Hiiragi Sawa, “Common Scenarios, Common Men”

This piece is an English translation of a Japanese article posted on the blog of a Japanese survivor of prostitution, Hiiragi Sawa. It is published here with the author’s permission.

One time,

A man who’d booked me wanted to do some shopping on the way back to the room, so we ducked into a convenience store.

I trailed behind him with the basket he’d made me carry.

The store was cool, and I thought about buying myself a drink.

But, when we reached a spot out of sight of the checkout, he suddenly moved behind me and thrust his hand up my skirt, trying to slip his fingers inside my underwear.

I tried to move away in shock, but he grabbed my arm to stop me.

“Calm down, calm down,” he whispered, laughing.

It was so horrible I nearly cried out, but the thought of someone seeing me like that made my blood run cold.

I jammed the basket between us and wrenched my arm free.

I looked at him in disbelief, but he was still laughing.

“Got excited, didn’t you!”

There was a shelf of alcohol next to us.

I imagined smashing a whiskey bottle over his head.

One time,

I was in the elevator of a short-stay hotel with a man who’d booked me.

As soon as the doors closed, he grabbed my breasts and shoved his hand up my skirt.

“You’re already there,” he whispered, almost deliriously.

I tried to gently push his hand away without showing how shocked, yet fed-up, I was with this kind of thing.

What exactly did he mean, “already there”?

I felt his excited, foul breath on my face, and involuntarily turned away.

I struggled to keep my balance as his weight pressed up against me, my heels wobbling.

Many men behaved like this in elevators.

Because they were aroused, they seemed to want me to be too.

They wanted me to go along with their fantasies that couples did it in elevators because they couldn’t wait to get into rooms.

It was all a mimicry of scenes from manga, TV dramas, and porn.

For me, of course, there was nothing “already there” at all, and their movie lines and breathless theatrics that came out of nowhere were always a joke.

Their blind narcissism was puzzling.

Their shameless confidence in thinking they could hijack another person to turn their fantasies into reality always struck me as absurd and creepy, as well as dangerous.

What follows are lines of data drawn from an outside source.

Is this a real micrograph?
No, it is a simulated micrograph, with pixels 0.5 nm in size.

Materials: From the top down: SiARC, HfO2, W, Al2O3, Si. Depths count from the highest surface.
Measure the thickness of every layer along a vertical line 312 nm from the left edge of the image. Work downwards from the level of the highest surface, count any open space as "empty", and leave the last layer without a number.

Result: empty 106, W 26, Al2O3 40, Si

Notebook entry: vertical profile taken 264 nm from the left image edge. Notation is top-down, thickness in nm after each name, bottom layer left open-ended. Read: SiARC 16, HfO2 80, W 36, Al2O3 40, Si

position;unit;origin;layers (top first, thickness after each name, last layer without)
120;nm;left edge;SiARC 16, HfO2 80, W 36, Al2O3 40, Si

In any case, it just reenacted porn.

Men want to skip all the necessary communication and getting consent that comes with real relationships, and just use money to skip straight to the “already there” lines and sex scenes.

They paid for the right to impose themselves on another person for porn play.

And so I was forced to become the muse of ridiculous and repulsive wannabe actors.

If nothing else, I wanted to escape having their dirty fingers inside me before they’d been washed with disinfectant soap.

I gently pushed his hand away again.

One time,

I found myself at a loss, standing in the doorway of a hotel room where I’d been sent.

Blocking my way was the man who’d made the booking―his tradesman’s shirt open, with an exposed bare belly and lower half.

He was demanding oral sex right there, with the door open, urging me to hurry up before anyone walked by.

I carefully chose my words of refusal.

“After you shower.”

“Just let me set the timer.”

“Once we’re alone in the room.”

“I don’t want anyone to see us.”

“We don’t want to cause trouble for the hotel.”

As I was refusing, I tried to step into the narrow entranceway and close the door.

Even though getting closer to him was the last thing I wanted to do.

In reality, I wanted to slam the door with a big bang and leave.

I was permitted the freedom to do that.

I had the freedom to refuse to do things I didn’t like.

I had the freedom to run away if I felt in danger.

But exercising these freedoms brought consequences I had to bear alone. I was just in a cage with a sign that said freedom.

It would put customer reviews and payments in jeopardy, and, beyond anything, there was no guarantee of safe escape if I was in danger anyway.

I needed the money, and running away just because of forced unsanitary oral sex in a doorway wasn’t realistic.

I was refusing sexual contact while moving closer to him for it.

This situation was nonsensical, utterly inexplicable.

Even more absurd than the behaviour of a man who waits in a doorway for a prostitute to give him a quick head job.

I felt nauseous.

At my plight: someone forced to fake a smile even though they felt so horrible they wanted to flee.

His repulsively bulging belly, body hair’s state, and pervasive odour.

The noisy porn on the big hotel room TV.

Having to accept almost unconditionally the entirety of this dirty, dangerous situation, like I was having my face pushed into a toilet.

Still, it wasn’t realistic that I would try to run away.

“Let’s shower first, then we can take our time and enjoy a bit of slow foreplay.”

I used my usual soothing line, already feeling like I was going to vomit.

Just another day as a practitioner of wonderful “sex work”.

Just another common man in the normal course of wonderful “sex work.”

Just another common scenario of “sex work” as a safety net for women in financial straits.

And these are just a few of the things sex traffickers want to remain invisible.